Gators finished hard-luck 1970s with an 0-10-1 season under iron first of Charley Pell — but better days were ahead.

By JOEY JOHNSTON

The Tampa Tribune

(c) Tampa Bay Times. Originally published July 15, 2006.

TAMPA – A decade that was supposed to produce the University of Florida’s first SEC football championship instead devolved into a series of tragi-comic themes – Doug’s Rug, the Gator Flop, the wishbone, Fourth and Dumb, retreating into Bobby Bowden’s rearview mirror.

Then came 1979.

The beginning of Charley Pell.

“I think we saw just about everything that season,” former Gators quarterback Larry Ochab said.

Except a victory.

“It absolutely blew my mind,” said former Gators player Lee McGriff, Pell’s receivers coach in 1979. “I grew up loving Florida football and its history. The players were my heroes. When I went there, I absolutely, positively expected to be walking off that field as a member of the first championship team.

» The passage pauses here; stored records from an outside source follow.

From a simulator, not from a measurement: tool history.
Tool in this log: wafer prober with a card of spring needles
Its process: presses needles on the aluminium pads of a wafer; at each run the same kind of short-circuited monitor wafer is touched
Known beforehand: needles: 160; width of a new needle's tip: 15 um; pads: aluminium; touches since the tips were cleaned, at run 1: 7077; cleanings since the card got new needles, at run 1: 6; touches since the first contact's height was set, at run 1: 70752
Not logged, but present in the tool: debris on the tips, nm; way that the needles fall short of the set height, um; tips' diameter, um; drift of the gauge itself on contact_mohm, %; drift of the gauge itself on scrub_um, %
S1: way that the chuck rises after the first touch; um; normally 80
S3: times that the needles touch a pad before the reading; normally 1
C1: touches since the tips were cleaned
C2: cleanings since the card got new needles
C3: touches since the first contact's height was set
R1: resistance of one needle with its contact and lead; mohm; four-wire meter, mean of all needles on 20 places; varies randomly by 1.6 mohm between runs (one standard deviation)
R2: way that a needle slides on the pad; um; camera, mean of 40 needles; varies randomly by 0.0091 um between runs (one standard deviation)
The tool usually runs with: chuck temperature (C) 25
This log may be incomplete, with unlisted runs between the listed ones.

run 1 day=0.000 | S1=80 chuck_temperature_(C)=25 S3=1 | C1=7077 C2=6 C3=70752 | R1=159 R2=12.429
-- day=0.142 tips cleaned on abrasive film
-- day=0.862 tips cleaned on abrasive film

“It didn’t happen. Then there we were on the coaching staff. And we couldn’t win a game.”

The 1979 Gators were 0-10-1, the program’s first winless season in 33 years. They scored 10 offensive touchdowns all season. They averaged 2.75 rushing yards per carry. They threw eight touchdown passes and 21 interceptions. They lost on homecoming – to Tulsa.

Pell, in his first season after serving at Clemson, knew a rebuilding job was ahead after the 1978 firing of Doug Dickey. Disciplinary defections and injuries – notably a collegiate career-ending brain bruise to potential All-American linebacker Scot Brantley – made the task even tougher.

But Pell’s biggest priority was off the field.

The team’s star was wide receiver Cris Collinsworth. Early on, Pell identified defensive tackle Dock Luckie as a leader.

One day, Collinsworth and Luckie strolled into a 9 o’clock meeting. It was 9:02.

“Everyone else got steak and potatoes,” said Luckie, now a lieutenant with UF’s police department. “We got hot dogs and beans – with ice on top – all week. The coaches were waking us up at 4 a.m. to run the stadium steps.

“The people who couldn’t adjust to Coach Pell’s agenda didn’t last very long. And the people who did figured something out pretty quickly. If there was a 9 o’clock meeting, you got there at 8:45.”

Pell instilled an attitude. He recruited ferociously. He upgraded facilities and mobilized boosters (and their checkbooks). By 1980, the Gators were 8-4 (the biggest one-season turnaround in NCAA history) and winners of the Tangerine Bowl.

The Gators were on the move.

In 1979, they were stuck in reverse.

“I won’t discount the effort and how hard we worked that year,” Brantley said. “I will question the strategy. We were not a terrible team. We had talent. We should’ve won half our games.”

An assertion backed by McGriff.

“We could’ve told our guys to draw up their own plays and they probably would’ve won some games by themselves,” McGriff said. “Coach Pell wanted Florida to be the toughest team in the SEC, so we constantly challenged their courage [in practice]. We beat them up, over and over again.

“We’d put 13 guys on defense and challenge the offense [with 11 players] to score on the goal line. We’d do it over and over. At times, I think we forgot there was a real game we had to play that Saturday.”

When No.2-ranked Alabama came to Gainesville, McGriff said a close-to-the-vest Pell went around the room, asking staffers about UF’s best offensive strategy against the Crimson Tide.

Run right at ’em. Option. Be physical.

Then Pell called on McGriff.

“I think they’re vulnerable in the secondary,” McGriff said. “They can’t cover Cris Collinsworth. I think we should throw it a bunch.”

Pell smashed his chalk against the board.

The Gators opened with a two-tight end formation – and Collinsworth in the I-backfield. Not a chance. Alabama won 40-0 and rushed for 453 yards, the most ever allowed by UF in a non-bowl game.

“When you’re in a foxhole with guys, you never forget them or the experience,” said Larry Ochab, who attempted 54 passes in a 27-16 loss to unbeaten Florida State. “That season was the ultimate foxhole.”

It seemed eons from the promising mid-1970s.

“We were a play or two away from something really big,” said Dickey (1970-78), whose teams were three times on the verge of an SEC title, only to lose heartbreaking games to Georgia each season.

“Doug Dickey was a blink away from being the Florida football coach forever,” McGriff said. “Those years are viewed as big disappointments. But man, were we close.”

In 1980, Pell hired Mike Shanahan, who installed a run-and-shoot style offense. The Gators opened it up and began to win again. The foundation was laid – painfully – in 1979.

“Of course it would’ve been better to win a game or two,” Luckie said. “Sometimes, the whole thing has to be torn down before it gets built up again.

“I think that’s what happened to us.”